Of all the stereotypes of Europeans, this one is the most unfair
I'm terrible with French. I can't even read the words and say them out loud properly (why so many silent letters?), let alone understand what someone is saying.
'Désolé,' I say, holding my hands out apologetically, ready with my rehearsed lines. 'Je ne parle pas français.'
The guy breaks into a grin. 'Ha, sorry,' he laughs. 'Do you need some help?'
This is the grumpy, rude Parisian. He's a classic too, this guy, just as grumpy and rude as everyone else I've met in the French capital on this trip.
There's the lady sitting next to me at a restaurant who insists on introducing me to the ugliest dog I've ever seen, Monsieur Pierre; the guy in the wine store who slips effortlessly from French to English when he realises I'm struggling with the labels; the Parisian journalist who invites me out for dinner after we've only recently met; the waiter I see approach a Dutch couple struggling with phones pointed at their menus and offer, 'I can be your Google if you like?'
If you have a problem with people in France, it's probably your fault.
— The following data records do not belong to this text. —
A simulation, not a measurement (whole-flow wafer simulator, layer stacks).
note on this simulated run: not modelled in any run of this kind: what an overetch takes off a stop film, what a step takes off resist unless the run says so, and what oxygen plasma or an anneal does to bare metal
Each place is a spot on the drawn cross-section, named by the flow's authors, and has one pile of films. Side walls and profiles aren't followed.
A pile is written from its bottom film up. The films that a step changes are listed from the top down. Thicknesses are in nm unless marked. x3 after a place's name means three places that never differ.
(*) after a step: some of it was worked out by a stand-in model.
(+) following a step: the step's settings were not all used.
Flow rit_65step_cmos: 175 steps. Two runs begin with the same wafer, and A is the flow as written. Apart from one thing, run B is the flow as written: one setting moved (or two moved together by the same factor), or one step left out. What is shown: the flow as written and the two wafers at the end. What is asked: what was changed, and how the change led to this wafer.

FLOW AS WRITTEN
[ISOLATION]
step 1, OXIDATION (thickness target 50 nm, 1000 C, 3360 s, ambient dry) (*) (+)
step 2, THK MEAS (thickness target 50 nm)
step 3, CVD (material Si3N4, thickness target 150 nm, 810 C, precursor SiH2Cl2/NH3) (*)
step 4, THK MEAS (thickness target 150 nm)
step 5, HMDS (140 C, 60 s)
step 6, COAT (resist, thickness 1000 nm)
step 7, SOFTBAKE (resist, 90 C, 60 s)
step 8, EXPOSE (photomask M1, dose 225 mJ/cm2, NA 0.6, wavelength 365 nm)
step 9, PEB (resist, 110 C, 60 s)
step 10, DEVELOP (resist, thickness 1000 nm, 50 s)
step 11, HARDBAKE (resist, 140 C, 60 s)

These people are not, of course, grumpy and rude. That's the stereotype, which is meant to apply to all of France, though especially to Paris. People in Paris hate speaking English, they despise tourists, they can't stand people who don't naturally fit into the ebb and flow of the French capital.
I'm here to tell you, it isn't true. I've often thought this about France as a whole, and I even wrote a column about it a few years ago, though many people told me then that what I wrote was true, except in Paris. In Paris, people will be rude to you.